June 7th, 2011 · 29 Comments

The NPA gathered Saturday to acclaim its candidates who will form a team of 19 altogether: 11 for council, four for school board, four for park board.

Since some of these mostly newcomers will likely be elected as the city swings back a little from the Vision Vancouver sweep of 2008, it behooves all of us to start getting a handle on who they are so that we’re not surprised when we vote them in.

I biked over to the meeting at the Croatian cultural centre to start getting to know people a little. (It was kind of like a family barbecue there, as the crowd consisted mainly of friends, relatives and campaign managers of the candidates, as far as I could tell.) I had intended mostly to listen to speeches, but some people came over and talked to me so I’ll include all relevants bits of info that I’ve gathered up so far. I’ll focus on the council candidates in this post, to keep this down to a reasonable length:

George Affleck: As I mentioned before, I’ve known George for years because he does work with the B.C. and Yukon Community Newspapers Association, an association that I have contact with occasionally, and public relations for other organizations I’ve covered. He lives in a downtown condo in the Downtown South area with his three kids, so he knows what urban density is. He told the crowd and me that he got involved with the NPA because of cutbacks he saw at his childrens’ elementary school, False Creek, that resulted in a two-week closure and charges for things like art supplies. His emphasis in his speech was on making sure small businesses get attention, since they are the real engines of the Vancouver economy.

Elizabeth Ball: Elizabeth was on council in the Sam Sullivan administration, so there’s lots on the record about her that’s available to be looked up. In her speech, she criticized Vision was equivocating about a new Vancouver Art Gallery, when its board is enthusiastic to raise money for a building and site. Ball, who lives with her husband in the Douglas Park area, also said the council is only paying lip service to the arts community and that it has lost its way at Metro Vancouver.

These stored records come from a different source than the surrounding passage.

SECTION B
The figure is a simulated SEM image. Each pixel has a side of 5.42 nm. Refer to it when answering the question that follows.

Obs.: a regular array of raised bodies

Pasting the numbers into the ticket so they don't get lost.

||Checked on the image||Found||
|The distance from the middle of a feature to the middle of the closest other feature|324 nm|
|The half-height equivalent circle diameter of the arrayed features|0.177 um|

Sean Bickerton: Sean ran for council in 2008 but lost. However, he’s continued to work in the community for various causes, the best-known of which is Vancouver Not Vegas, the anti-casino-expansion coalition. You can read about that in various bits of coverage around. He and his partner, Tom, live in a condo near Tinseltown and is very involved in issues in that sometimes forgotten neighbourhood. He was particularly critical of Vision Vancouver for its “contempt towards people who pay their salary” and commented that its councillors “sometimes see more interested in scoring points.”

Joe Carangi: A former teacher and actor who decided to go to law school late in life and now works as a lawyer for people “who don’t have a voice,” he tells me. In a coffee we had last week, he emphasized his concern about the decline of the Downtown Eastside, the lack of city efforts in Chinatown revitalization, the explosion of laneway houses that have resulted in clear-cutting on the west side, and his desire to bring Mike Harris-style common sense back to city hall. (In spite of that, he’s not a Conservative, he says. In fact, he first worked with the NPA on Peter Ladner’s campaign.) He’s also upset about the city’s decision to extend parking to 10 p.m. and remove free parking around English Bay. He lives around Hastings and Nanaimo.

Ken Charko: The owner of the Dunbar Theatre and of an investment-counselling firm, Ken is really focusing on financial issues. In a chat with me, he said his focus is going to be on how to get the city budget under control. He said he wants to see a zero per cent tax increase next year, followed by tax increases no higher than the cost of living. When I asked how he’s going to do that, given that previously negotiated salary increases of four per cent are going to wreak havoc on next year’s budget, he said he was sure there were efficiencies that could be found. As the owner of a small theatre that doesn’t benefit from economies of scale, he’s learned how to reduce costs and compete against the big chains. He’ll use that knowledge to tackle the city budget. He also said he’s particularly concerned about the way Mayor Gregor Robertson has “been putting people in senior positions who are ideologically bent” and he’d want to address that.

Mike Klassen: Needs no introduction, after his tour of duty at He didn’t say much in his speech, except to mention that he’s been working with the NPA for 10 years, since he helped out with Peter Ladner’s campaign, and that the campaign is going to be very exciting, with a strong team. He grew up in Killarney and lives now near Mountainview Cemetery.

Jason Lamarche: Jason, who was working with the federal Liberals during the recent rout, er, campaign, also emphasized the themes of common sense and the need for affordability. He said Vision’s major accomplishments have been bike lanes and chicken coops. (Something tells me we’re going to be hearing this a lot.) He criticized homelessness efforts, saying in spite of all the talk, youth homelessness has been rising — a sign that he studied the statistics more carefully than most.

Francis Wong: Francis told the group he’s originally from Toronto, and that in his four years in Vancouver, it has become the most unaffordable city. He believes the NPA is the only party that can make the city sustainable. I understand his mother, who is a manager at a Chinatown bank, is well-known in the local Chinese community.

Bill Yuen: Bill, who used to be on the Vancouver school board and has been a dedicated Liberal organizer in his southeast corner of Vancouver, didn’t actually criticize anything. He emphasized that the NPA has a a lot of “positive media coverage” in recent weeks, and that it is well-positioned to win the next council, park board and school board.

Bill McCreery: Bill, who lives in a condo on the Burrard Slopes, was acclaimed last November, and his resume and positions on many issues are well known to anyone who reads this blog. Bill particularly emphasized the “unwanted spot rezonings” that Vision has brought to the city and the waste of money at the Olympic village.

I know there are some holes in what I have here and I’m sure I’ve abbreviated some items that various candidates think is important. Feel free to make your own additions. If anyone feels compelled to say really nasty stuff, please include your real name so that we can assess your comments (and performance in the arena of life) accordingly.